At first glance White House Down isn’t much different from Olympus Has Fallen. Both action packed movies about hostile takeovers at the White House, with the burden of saving the day resting on one man’s shoulders. If you cannot handle watching similar movies and choose to see only one, I’d recommend White House Down. This movie doesn’t take itself too seriously and is clearly the wittier version of the two. White House Down applies a sense of humor to its big ideas in a real world context.
White House Down is a character driven action movie, telling the story of John Cale (Channing Tatum; G.I. Joe: Retaliation), a trained military man who gets turned down for his dream job at the White House. Unable to break the news to his White House-obsessed daughter, Emily Cale (Joey King), he takes her on a tour of the place which puts them both in the wrong place at the right time. A hostile takeover from within the ranks of Secret Service ensues and despite being denied the secret service job, John Cale quickly becomes the only man who can save President James Sawyer (Jamie Foxx; The Soloist; Rio).
Jamie Foxx was a believable president, up until he began taking on the qualities of an action hero by wielding guns, wearing Air Jordans and fighting bad guys. Though surprised, I wasn’t disappointed, I much prefer this new spin on POTUS- it was hilarious. Foxx did an excellent job straddling the line of professionalism and a charismatic heart driven man who just wants to do the right thing.
The President’s main mission was to enact a global peace policy which was looking like a lost cause thanks to James Woods expertly crafted antagonist, Martin Walker. Woods gave a flawless performance as the former head of Presidential detail hell bent on avenging his son’s death no matter the cost. His team of bad guys include a well put together cast featuring performances from Jason Clarke and Jimmi Simpson.
Child actors can improve a movie, or really drag it down and in this case, Joey King raised the bar. She manages to simultaneously portray fear, courage and gumption when faced with homegrown terrorists. She made Emily Cale an enjoyable character: an annoying smarty pants that, much like her dad, turns into a hero.

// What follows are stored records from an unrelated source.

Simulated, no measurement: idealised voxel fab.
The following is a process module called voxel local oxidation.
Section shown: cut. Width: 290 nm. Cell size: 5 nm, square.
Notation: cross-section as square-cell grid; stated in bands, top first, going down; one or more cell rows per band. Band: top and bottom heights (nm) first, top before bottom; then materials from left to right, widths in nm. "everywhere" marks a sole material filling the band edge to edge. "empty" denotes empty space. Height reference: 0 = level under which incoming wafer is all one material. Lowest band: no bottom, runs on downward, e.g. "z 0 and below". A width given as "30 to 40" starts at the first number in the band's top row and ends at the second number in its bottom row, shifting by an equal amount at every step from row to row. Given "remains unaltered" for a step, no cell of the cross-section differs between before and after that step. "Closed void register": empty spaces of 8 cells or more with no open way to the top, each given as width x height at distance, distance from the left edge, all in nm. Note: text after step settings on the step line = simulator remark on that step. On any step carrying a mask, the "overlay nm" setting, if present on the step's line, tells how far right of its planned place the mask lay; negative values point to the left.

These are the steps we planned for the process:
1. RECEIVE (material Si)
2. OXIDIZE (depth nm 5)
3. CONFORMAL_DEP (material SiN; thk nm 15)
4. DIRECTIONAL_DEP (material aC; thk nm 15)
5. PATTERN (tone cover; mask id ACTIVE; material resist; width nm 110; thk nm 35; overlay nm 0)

At this point Channing Tatum could be considered box office catnip. Is there anything this guy doesn’t do? He dances, he acts, he wields weapons like a pro and even insists on doing all of his own stunts. Tatum delivers another rock solid performance (he could be the new go-to action hero if Hollywood’s looking for one).
What really sets this movie apart is the on-screen chemistry exhibited by Foxx and Tatum. They’re a surprisingly well matched action duo, with perfectly peppered comedic timing. It’s like watching two old friends on a fun filled high stakes adventure.
Maggie Gyllenhaal (Hysteria; The Dark Knight) plays a decent Secret Service officer, her character was mostly just one of the ensemble. I was surprised to see her so modestly dressed. Admittedly I haven’t seen a lot of her movies, but in the few that I have seen she’s often bra-less in a semi transparent top. I half expected to see that here too. It was refreshing to see her play a character that didn’t emphasize sex appeal.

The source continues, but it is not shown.